It's the holidays, and whether you celebrate Christmas, Hanukkah, Kwanzaa or anything else, there's one thing that we all have in common.
Corporate America wants us all to buy stuff, lots of stuff.
And from a purely economic standpoint, the holiday season is a big boon for retailers and manufacturers who wait all year for their products to fly off the shelves on black Friday and the month leading up to Christmas and the New Year.
But where's all that money we spend actually ending up?
It's not going to taxes, and it's not circulating through the American economy.
No, because companies like Apple, General Electric, Boeing and Verizon don't pay much in taxes relative to their earnings, at least not here in America.
Take a look as 60 Minutes' Charlie Rose pressed Apple CEO Tim Cook on
the issue.
That last sentence from Cook is really strange, because it's technically true, but it's beside the point.
The real question isn't whether Apple "pays what it owes", the real question is whether Apple is hiding massive amounts of profit offshore so that their CPAs can calculate that Apple owes less than it really should.
As Charlie Rose pointed out, Congressional and independent probes have shown that that's exactly what Apple is doing.

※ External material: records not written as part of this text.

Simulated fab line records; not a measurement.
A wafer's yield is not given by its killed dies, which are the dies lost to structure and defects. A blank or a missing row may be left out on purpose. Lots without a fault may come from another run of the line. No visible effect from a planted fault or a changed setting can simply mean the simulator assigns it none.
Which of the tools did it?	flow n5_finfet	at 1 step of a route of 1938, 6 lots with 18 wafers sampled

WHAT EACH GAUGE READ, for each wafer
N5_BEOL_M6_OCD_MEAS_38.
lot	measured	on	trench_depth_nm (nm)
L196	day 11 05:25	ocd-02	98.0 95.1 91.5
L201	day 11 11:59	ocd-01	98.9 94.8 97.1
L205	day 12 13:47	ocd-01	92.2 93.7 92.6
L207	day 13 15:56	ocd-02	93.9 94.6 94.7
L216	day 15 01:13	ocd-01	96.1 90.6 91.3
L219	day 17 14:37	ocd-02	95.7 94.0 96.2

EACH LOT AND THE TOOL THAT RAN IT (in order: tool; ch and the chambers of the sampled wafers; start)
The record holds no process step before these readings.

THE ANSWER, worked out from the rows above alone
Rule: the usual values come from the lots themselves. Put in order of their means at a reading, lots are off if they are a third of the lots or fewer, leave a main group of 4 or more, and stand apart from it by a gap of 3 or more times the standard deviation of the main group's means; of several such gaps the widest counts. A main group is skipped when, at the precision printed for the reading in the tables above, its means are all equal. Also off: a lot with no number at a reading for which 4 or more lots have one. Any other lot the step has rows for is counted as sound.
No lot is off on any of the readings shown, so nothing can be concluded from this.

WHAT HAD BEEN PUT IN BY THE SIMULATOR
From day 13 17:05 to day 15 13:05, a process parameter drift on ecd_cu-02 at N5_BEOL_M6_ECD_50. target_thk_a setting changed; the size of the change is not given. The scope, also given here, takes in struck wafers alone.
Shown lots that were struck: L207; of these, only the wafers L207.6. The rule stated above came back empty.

And they're making a killing by doing it, the Senate Permanent Subcommittee on Investigations found that Apple avoided paying 9 billion dollars in U.S. taxes.
SEC filings show that Apple holds over $181 billion in offshore profits, more than any other U.S. company, and they would owe roughly a third of that, about 60 billion dollars, if they tried to bring the money back into the United States.
But it's not just Apple, it's pretty much all of the biggest corporations on the Fortune 500.